Apr 16 , 2022
Medal of Honor: Wounded SEAL swims two wounded men two hours out to sea rescue
Medal of Honor recepient Navy Seal Michael Thorton was born in Greenville, South Carolina and raised on the family farm near Spartanburg. Thornton joined the Navy upon graduating from high school in 1967 and completed the rigorous training to join the SEALs, the Navy’s elite sea-air-land special operations force. As overall American conventional forces were gradually withdrawn from Vietnam in the early 1970s, the “unconventional warfare” role of Navy SEALs grew. In the spring of 1972, Petty Officer Thornton was assigned to a mission under the command of Lt. Thomas Norris. Michael Thornton’s Medal of Honor citation reads:
For conspicuous gallantry and intrepidity at the risk of his life above and beyond the call of duty while participating in a daring operation against enemy forces.
“PO Thornton, as Assistant U.S. Navy Advisor, along with a U.S. Navy lieutenant serving as Senior Advisor, accompanied a three-man Vietnamese Navy SEAL patrol on an intelligence gathering and prisoner capture operation against an enemy-occupied naval river base. Launched from a Vietnamese Navy junk in a rubber boat, the patrol reached land and was continuing on foot toward its objective when it suddenly came under heavy fire from a numerically superior force.
“The patrol called in naval gunfire support and then engaged the enemy in a fierce firefight, accounting for many enemy casualties before moving back to the waterline to prevent encirclement.
“Upon learning that the Senior Advisor had been hit by enemy fire and was believed to be dead, PO Thornton returned through a hail of fire to the lieutenant’s last position; quickly disposed of two enemy soldiers about to overrun the position, and succeeded in removing the seriously wounded and unconscious Senior Naval Advisor to the water’s edge. He then inflated the lieutenant’s lifejacket and towed him seaward for approximately two hours until picked up by support craft.
“By his extraordinary courage and perseverance, PO Thornton was directly responsible for saving the life of his superior officer and enabling the safe extraction of all patrol members, thereby upholding the highest traditions of the U.S. Naval Service.”
Collier provides more detail of the engagement and rescue:
“During the five-hour firefight, Thornton was wounded in his back. Norris ordered Thornton and two of the South Vietnamese SEALs to fall back to a sand dune to the north and provide covering fire. Not long after, the Vietnamese SEAL who had stayed behind arrived at Thornton’s position and told him that Norris had been killed. Thornton charged back over 500 yards of open terrain to Norris. When he got there, he killed two enemy soldiers standing over the lieutenant’s body. He lifted Norris, barely alive and with a shattered skull, and began to run back toward the beach, enemy fire kicking up all around him.

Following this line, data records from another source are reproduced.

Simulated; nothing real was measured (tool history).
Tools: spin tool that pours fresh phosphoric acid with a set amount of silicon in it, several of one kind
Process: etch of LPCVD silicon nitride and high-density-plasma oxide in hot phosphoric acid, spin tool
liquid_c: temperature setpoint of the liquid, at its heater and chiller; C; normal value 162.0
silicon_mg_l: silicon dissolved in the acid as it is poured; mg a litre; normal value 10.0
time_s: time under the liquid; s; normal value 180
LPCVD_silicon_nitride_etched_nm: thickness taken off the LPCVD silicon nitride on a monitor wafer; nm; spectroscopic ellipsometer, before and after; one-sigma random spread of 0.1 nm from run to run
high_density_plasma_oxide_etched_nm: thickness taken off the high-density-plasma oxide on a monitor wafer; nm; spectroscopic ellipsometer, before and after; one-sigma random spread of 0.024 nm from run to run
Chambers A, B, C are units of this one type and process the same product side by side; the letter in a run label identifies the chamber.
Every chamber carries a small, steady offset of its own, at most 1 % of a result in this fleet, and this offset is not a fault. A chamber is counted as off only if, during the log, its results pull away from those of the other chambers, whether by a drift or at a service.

“The blast from an incoming round fired by the USS Newport News blew both men into the air. Thornton picked up Norris again and raced for a sand dune and then retreated 300 yards to the water. As he plunged into the surf, Thornton lashed his life vest to the unconscious officer’s body. When another SEAL was hit in the hip and couldn’t swim, Thornton grabbed him and slowly and painfully swam both men out to sea. Despite his wounds, Thornton swam for more than two hours. All three wounded men were rescued by the same junk that had dropped them off 16 hours earlier.